Stockholm (HedgeNordic) – After launching Protean Capital Management in mid-August 2021 to pool and invest capital in listed Nordic equities via a family office setting, Pontus Dackmo – later joined by Carl Gustafsson from Didner & Gerge – is planning the launch of a long-biased equity hedge fund. The fund, called Protean Select, is expected to launch in April this year.
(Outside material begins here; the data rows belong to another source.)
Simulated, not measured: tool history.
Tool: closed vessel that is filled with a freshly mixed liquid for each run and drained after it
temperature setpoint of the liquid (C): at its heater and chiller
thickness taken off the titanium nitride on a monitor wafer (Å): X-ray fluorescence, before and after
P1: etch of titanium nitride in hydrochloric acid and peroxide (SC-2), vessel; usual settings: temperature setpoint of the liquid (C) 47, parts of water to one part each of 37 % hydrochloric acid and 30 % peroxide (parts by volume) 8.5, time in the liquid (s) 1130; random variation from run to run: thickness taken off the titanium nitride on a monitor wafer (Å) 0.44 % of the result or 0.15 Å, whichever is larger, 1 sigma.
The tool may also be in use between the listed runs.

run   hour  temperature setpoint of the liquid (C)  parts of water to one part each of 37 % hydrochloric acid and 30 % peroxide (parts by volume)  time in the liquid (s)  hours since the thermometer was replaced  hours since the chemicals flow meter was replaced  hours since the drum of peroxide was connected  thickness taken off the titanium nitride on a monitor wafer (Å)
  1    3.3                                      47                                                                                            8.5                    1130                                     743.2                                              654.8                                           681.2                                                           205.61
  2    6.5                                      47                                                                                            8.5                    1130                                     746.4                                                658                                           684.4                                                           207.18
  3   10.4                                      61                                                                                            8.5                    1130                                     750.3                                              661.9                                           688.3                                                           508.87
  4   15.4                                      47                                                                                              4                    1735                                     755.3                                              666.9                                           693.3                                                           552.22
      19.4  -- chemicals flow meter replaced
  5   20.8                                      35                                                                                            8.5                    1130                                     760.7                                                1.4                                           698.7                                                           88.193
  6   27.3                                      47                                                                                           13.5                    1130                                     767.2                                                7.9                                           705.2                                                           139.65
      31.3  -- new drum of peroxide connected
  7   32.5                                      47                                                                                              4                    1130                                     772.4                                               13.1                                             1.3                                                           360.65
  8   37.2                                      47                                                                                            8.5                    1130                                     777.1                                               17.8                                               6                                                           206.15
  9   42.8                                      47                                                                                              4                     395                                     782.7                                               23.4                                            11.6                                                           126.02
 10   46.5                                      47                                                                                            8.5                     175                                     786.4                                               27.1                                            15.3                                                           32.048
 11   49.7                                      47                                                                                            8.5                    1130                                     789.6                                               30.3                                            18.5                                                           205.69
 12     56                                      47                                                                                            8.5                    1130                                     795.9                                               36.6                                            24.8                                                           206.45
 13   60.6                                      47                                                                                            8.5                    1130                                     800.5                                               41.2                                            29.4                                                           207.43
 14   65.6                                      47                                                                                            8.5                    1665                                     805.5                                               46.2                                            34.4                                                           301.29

Pontus Dackmo and Carl Gustafsson started fund management company Protean Funds Scandinavia AB last week and are in the process of handing in the application to the Swedish Financial Services Authority, Finansinspektionen, to manage external capital. “If all goes well, the hedge fund “Protean Select” will open its doors during April 2022,” says Dackmo, who has many years of experience as an investor and equity capital markets participant through various roles at ABG Sundall Collier, Danske Bank, Nordea and SEB. “Since exiting 99% of all equity positions for Protean Capital in early December, we have watched the rocky markets from the sidelines and are convinced, now more than ever, this is a near-ideal timing to launch a versatile limited-size hedge fund. Long-only funds are just that: Long-only.”
“…This is a near-ideal timing to launch a versatile limited-size hedge fund. Long-only funds are just that: Long-only.”
“Our path to starting a fund came from a number of people approaching us as a private investment vehicle asking whether we would accept additional outside capital,” explains Dackmo in a letter. Protean Select, also available through a retail tranche requiring a minimum first deposit of SEK 100,000 and offering quarterly liquidity, will charge investors a fixed annual management fee of 1.2 percent and a performance fee of 20 percent on returns above four percent plus the government interest rate.
The duo’s investment strategy “is derived from the fact we’re managing our own assets: we want acceptable returns but hate losing money,” writes Dackmo. “The gist of our idea is to offer a vehicle for limited co-investment in an adaptive strategy, with attention paid to risk mitigation and size constraints,” continues the investment manager. “We don’t market ourselves as “deeply fundamental investors who want to buy great companies at bargain prices,” or “event-driven investors arbitrageing across the capital structure” or “small-cap growth investors.”
“We know the Scandinavian markets well, and believe that, for someone with a small enough fund, there are ample opportunities for returns both on the long and short side.”
“We’re ready to deploy all those tactics, as what we’re looking for is asymmetric opportunity – in whatever shape or form it presents itself,” says Dackmo. “Hence the hedge fund structure, allowing us both the option to hedge, run a high cash balance and even use leverage if and when we see fit,” he emphasizes. “We know the Scandinavian markets well, and believe that, for someone with a small enough fund, there are ample opportunities for returns both on the long and short side.”